Woodpecker forces removal of Centennial flagpole in Montreal's West Island
CBC
A ravenous pileated woodpecker has put an end to a flagpole that's flown the Maple Leaf in Baie-D'Urfé for decades, after puncturing the fir log incessantly in its quest for burrowing insects.
The bird's pecking caused so much damage that it forced officials to remove the Canadian flag from the 30-metre pole in Bertold Park last week. The area around the pole has been cordoned off, for security reasons.
"It's been a remarkable landmark, but its time has come," said Baie-D'Urfé Coun. Stephen Gruber. "Unfortunately, that's the end of that era."
The pole began life as a fir tree on Canada's West Coast more than 500 years ago.
MacMillan Bloedel and Domtar Ltd. jointly donated the pole as a gift to Baie-D'Urfé and paid for its transport, according to an account of the town's history by Thomas R. Lee, Baie-D'Urfé's mayor from 1957 to 1961.

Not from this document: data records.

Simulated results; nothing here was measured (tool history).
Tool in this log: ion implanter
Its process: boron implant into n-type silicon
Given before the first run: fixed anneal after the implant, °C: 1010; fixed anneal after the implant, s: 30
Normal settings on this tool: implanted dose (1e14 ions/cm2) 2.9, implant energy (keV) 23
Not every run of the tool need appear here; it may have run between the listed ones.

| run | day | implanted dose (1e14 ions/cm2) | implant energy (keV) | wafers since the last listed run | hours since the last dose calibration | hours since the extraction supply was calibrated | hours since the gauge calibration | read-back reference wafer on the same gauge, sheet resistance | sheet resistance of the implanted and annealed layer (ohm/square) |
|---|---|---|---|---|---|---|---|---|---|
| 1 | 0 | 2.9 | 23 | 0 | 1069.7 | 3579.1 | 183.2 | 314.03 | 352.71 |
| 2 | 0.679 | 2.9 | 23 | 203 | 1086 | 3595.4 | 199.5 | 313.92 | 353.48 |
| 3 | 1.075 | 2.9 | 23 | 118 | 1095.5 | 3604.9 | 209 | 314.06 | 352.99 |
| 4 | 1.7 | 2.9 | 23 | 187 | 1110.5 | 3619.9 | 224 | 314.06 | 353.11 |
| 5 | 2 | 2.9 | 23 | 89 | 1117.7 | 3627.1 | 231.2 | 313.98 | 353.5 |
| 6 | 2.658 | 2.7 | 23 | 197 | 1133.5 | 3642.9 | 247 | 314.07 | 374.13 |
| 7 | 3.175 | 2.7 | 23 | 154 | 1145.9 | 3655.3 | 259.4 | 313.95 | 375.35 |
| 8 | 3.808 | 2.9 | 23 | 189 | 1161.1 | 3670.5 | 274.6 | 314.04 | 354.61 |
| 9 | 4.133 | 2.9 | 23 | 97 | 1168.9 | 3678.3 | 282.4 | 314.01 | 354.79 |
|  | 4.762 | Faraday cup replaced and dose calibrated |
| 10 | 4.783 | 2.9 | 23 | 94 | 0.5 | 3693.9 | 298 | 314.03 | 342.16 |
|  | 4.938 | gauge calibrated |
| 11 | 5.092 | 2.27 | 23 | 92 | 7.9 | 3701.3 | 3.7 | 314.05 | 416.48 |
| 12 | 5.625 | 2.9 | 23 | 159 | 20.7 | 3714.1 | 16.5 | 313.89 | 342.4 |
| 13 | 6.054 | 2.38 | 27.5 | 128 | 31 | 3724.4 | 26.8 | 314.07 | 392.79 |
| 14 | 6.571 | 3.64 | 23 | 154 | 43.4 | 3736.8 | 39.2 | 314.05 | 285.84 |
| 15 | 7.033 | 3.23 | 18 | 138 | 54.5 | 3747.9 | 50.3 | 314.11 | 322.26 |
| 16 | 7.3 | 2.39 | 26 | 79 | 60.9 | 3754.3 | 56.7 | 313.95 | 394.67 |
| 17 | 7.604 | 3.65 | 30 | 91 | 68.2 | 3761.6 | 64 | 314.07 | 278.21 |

The landmark is one of the tallest flagpoles in eastern Canada — so long that it took three rail wagons to transport it from B.C. to Montreal 55 years ago, in time for Canada's Centennial celebrations in 1967.
Barbara Frei, a research scientist in urban ecology with Environment and Climate Change Canada, says residents should be thanking the woodpecker for alerting them to a likely insect infestation.
"We may have never known that there was something happening to the structural integrity of the pole without that woodpecker making a show," she said.
If there are wood-boring insects around, woodpeckers will soon find them. The bird craves bugs, including beetles, ants and termites, and it only pecks to feed itself or to excavate a nest.
"There's no reason otherwise to spend all of that energy to make a hole," she said. "It's grabbing fairly large insects that are inside, boring away."
Equipped with inordinately long tongues that wrap around their brains to prevent injury when pecking, woodpeckers will feed on bugs whenever they find them, she says.
Michael Eskenazi, who has lived in Baie-D'Urfé for 31 years, suspects the bird will become frustrated once the flagpole is replaced.
"Things rot. Things break," he said. "He's going to have to look for some food somewhere else."
Eskenazi says he's amazed at how much damage a 25-centimetre-long bird can cause, but he's not finger-pointing.